As the ice hockey legend Wayne Gretzky astutely noted, one should "skate to where the puck will be, not where it is now." In management education, the puck is moving rapidly toward Asia. Western business schools that do not figure out how to play the Asia game effectively run a serious risk of ending up as regional players.
Consider a few facts: Asia today accounts for over a quarter of the world's gross domestic product and is growing at more than twice the pace of other regions. Within two decades it will constitute almost half of the world's GDP and be larger than the U.S. and Europe combined. Asia is also becoming more Asian. Intra-Asia trade presently accounts for about 54% of all cross-border trade by Asian countries. By 2025 this figure will be closer to 75%.
Importantly, too, the composition of the world's 500 largest corporations is changing rapidly. In 1995. companies headquartered in China or India accounted for only five of the 500 largest corporations in the world. By 2009 the number had grown to 44. It could easily reach 150 by 2025. Add to this the large number of corporate giants headquartered in Japan, South Korea, Southeast Asia, and West Asia, and it is not unlikely that by 2025, half of the world's 500 largest corporations could be headquartered in Asia. Note also that, in the case of many non-Asian multinationals, Asia accounts for a large and growing proportion of its middle and senior managers' responsibilities. In short, the global market for management education is rapidly becoming Asia-centric.
smarter to partner up
Most business schools are analogous to diversified companies with multiple product lines—related yet distinct in terms of target customers, value propositions, and value-creation and delivery systems. As such, the rise of Asia has different implications for different product lines: undergraduate, MBA, EMBA, and executive education. Since faculty research and doctoral programs have always been extremely global, these require the least amount of tinkering.

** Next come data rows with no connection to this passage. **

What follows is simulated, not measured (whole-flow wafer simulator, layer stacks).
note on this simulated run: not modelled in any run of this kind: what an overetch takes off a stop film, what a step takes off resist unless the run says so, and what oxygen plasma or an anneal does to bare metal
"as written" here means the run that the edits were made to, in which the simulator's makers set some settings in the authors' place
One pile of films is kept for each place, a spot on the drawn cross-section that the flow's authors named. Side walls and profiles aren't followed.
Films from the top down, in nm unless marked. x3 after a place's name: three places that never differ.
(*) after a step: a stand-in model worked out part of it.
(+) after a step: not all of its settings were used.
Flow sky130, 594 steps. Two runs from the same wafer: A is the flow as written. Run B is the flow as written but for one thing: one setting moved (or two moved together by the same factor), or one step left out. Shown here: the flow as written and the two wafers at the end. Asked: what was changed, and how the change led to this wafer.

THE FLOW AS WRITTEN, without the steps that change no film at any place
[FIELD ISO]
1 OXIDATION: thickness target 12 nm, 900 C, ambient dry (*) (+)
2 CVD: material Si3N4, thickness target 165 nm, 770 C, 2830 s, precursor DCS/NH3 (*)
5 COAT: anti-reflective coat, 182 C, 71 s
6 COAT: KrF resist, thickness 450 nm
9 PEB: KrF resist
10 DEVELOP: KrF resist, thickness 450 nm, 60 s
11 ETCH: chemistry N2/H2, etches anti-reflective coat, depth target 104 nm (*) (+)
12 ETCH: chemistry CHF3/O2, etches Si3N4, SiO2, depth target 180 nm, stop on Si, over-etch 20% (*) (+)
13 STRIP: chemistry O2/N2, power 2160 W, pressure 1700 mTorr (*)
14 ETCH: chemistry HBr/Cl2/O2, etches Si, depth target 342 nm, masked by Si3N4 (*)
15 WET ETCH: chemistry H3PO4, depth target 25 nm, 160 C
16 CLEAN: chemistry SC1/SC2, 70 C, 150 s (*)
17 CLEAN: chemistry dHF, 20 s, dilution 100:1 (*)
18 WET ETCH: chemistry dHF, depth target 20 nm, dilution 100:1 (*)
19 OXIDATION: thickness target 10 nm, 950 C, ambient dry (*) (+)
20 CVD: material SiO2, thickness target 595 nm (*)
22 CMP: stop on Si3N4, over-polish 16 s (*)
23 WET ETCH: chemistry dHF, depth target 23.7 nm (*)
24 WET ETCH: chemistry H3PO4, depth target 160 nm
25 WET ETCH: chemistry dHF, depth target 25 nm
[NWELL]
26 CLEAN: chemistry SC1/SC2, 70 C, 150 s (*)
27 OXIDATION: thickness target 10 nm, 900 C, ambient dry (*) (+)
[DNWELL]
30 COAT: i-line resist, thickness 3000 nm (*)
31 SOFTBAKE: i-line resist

In the case of programs that involve large numbers of students over a multi-year time frame (such as the four-year undergraduate degree program, the two-year full-time MBA, and the three-year part-time MBA), we deem it unwise to consider building an Asian footprint, except in those rare cases where a generous host government is willing to underwrite all or most of the costs. Large numbers and long duration make these programs very resource-intensive. For such programs, creating an Asian footprint would subject the Western business school to heavy startup costs, tough competition from local players, lower fee structures, and extremely severe resource constraints in terms of top-tier faculty.
The right approach for these programs is to stay confined to the home campus, attract a reasonable proportion of bright Asian students, and transform the learning content and format with the goal of making graduates "Asia smart." One of the best ways to do this is to require that every student undertake immersion field visits to at least two Asian countries—preceded by intensive classroom learning about the country to be visited and capped by systematic debriefing and analysis of the lessons learned. Field visits, however, cannot be the sole strategy to transform the content of learning. Business schools also need to invest in helping their faculties become more knowledgeable about Asia so the content of regular on-campus courses becomes more global and less Western-centric.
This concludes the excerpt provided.